So what happened in England to change us from people with a fairly unified sense of purpose in life to a population with large numbers of people who feel lost? How did we lose our myths and religion? The answer lies in two World Wars and a church that portrayed God as a man in the sky who controlled everything. The independent spirited English realised that if God had caused all this suffering He could “f**k off ”. This was the right response because the Church had made a mistake. It had patronised a modern, educated community with myths for children. If there is a God He cannot be a man in the sky. God is about meaningfulness, not the mechanical control of our lives. If you cut your foot God didn't do it but when you are limping around days after the injury and your faith allows you to avoid despair then God may indeed be present.

This dissolution of national and moral purpose has let in the post-modernists who have been converting a vaguely structured society into an anarchy.

Where do we go from here? Does it even matter? Well, if you are, or have ever been, a parent or a teacher you know it matters. It must have been so much easier for teachers in the 1950s to control a class and for parents to instil morality in their kids when the whole of society sang the same tune about how we should behave towards each other. It must have also been much easier for politicians when there was widespread agreement about what type of policing and justice system should be used. Of course this shared culture had problems, it tended to be racist, xenophobic and supported an established order that was far from perfect but it definitely made people happier and society a safer place (recorded crime has increased 1000% since 1950 http://www.civitas.org.uk/data/recordedCrimePer100.htm ).
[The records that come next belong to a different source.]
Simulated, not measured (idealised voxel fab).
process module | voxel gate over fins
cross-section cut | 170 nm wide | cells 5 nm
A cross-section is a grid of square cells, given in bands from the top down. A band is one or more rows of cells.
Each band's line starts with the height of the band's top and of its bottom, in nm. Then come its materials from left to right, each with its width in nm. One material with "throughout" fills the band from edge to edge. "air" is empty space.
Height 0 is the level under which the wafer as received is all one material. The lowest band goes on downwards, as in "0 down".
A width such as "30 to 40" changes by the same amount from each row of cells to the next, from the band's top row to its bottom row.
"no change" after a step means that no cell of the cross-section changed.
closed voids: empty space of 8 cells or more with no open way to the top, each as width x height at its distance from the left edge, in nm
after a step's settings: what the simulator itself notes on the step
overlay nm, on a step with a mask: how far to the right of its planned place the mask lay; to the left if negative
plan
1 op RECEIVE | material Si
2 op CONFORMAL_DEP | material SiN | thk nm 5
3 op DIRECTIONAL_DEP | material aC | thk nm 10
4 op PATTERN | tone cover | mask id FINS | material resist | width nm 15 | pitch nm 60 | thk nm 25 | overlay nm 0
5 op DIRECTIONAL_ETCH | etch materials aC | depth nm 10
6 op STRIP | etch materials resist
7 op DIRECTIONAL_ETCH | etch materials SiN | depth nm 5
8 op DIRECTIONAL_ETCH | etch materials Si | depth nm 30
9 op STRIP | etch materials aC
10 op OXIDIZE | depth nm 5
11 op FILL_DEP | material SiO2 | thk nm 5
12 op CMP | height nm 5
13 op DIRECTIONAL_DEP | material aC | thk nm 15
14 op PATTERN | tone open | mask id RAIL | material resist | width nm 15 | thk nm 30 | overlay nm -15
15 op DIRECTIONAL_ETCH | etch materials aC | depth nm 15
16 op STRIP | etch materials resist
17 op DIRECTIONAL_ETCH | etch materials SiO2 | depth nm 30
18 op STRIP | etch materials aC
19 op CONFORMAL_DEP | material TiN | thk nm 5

We have got ourselves into a right mess so how do we get out of it? The keys to this problem are held by government, schools and churches. Government should change the curriculum so that schools teach English history from a positive viewpoint where this is consonant with the truth (ie: the English abolished global slavery at huge cost and effort, not how England was a terrible slaving nation, how the British Empire was dismantled voluntarily, not how Britain suppressed the Mau Mau etc.). Cultures have “self esteem” like individuals and it is essential to stress how our culture has set an example in the world rather than how some actions of the British government were sometimes reprehensible. Most importantly the government should realise that, as an ex-imperial power, the British are painted as villainous in the national myths of scores of other countries and should combat this negative propaganda. Schools should hold assemblies that contain moral and cultural messages. The Church of England should be re-vitalised as a place for families and concentrate on the teachings of Jesus, playing down the childish myths. In particular people should be taught that "good works" are done with people you meet in the flesh, they are not performed by you if you are simply investing money in Christian aid businesses. Aid businesses should not be allowed in churches, they are not about Christianity itself and propagate the fatal message that "doing good" equals raising money.

Other religious faiths should be encouraged to describe their faith in an English context (ie: what it means to be a good English Hindu, Jew or Moslem etc.).

If governments protect and teach our culture then many other problems will be solved from lowering crime to reducing the suicide rate. After all, what is a civilised culture but the background that helps you declare that "I am English, I do not murder people, I am not racist, I believe in freedom, I believe civilisation is caring for others and enhancing our environment."

10/11/2008

Comments

Stephen Gash said…
The English have many enemies who are wolves in sheep's clothing. They are called the British.

The British installed a Welshman as Archbishop of Canterbury who zealously set about trying to remove all vestiges of Englishness from the Church of England. The Cross of St George was to be removed from English churches and England's Patron Saint, St George replaced with a plethora of regional saints.

The Church of England officially supports the regional carve-up of England.

The Church of England has become the Church of Anglophobia, under instruction from the British establishment.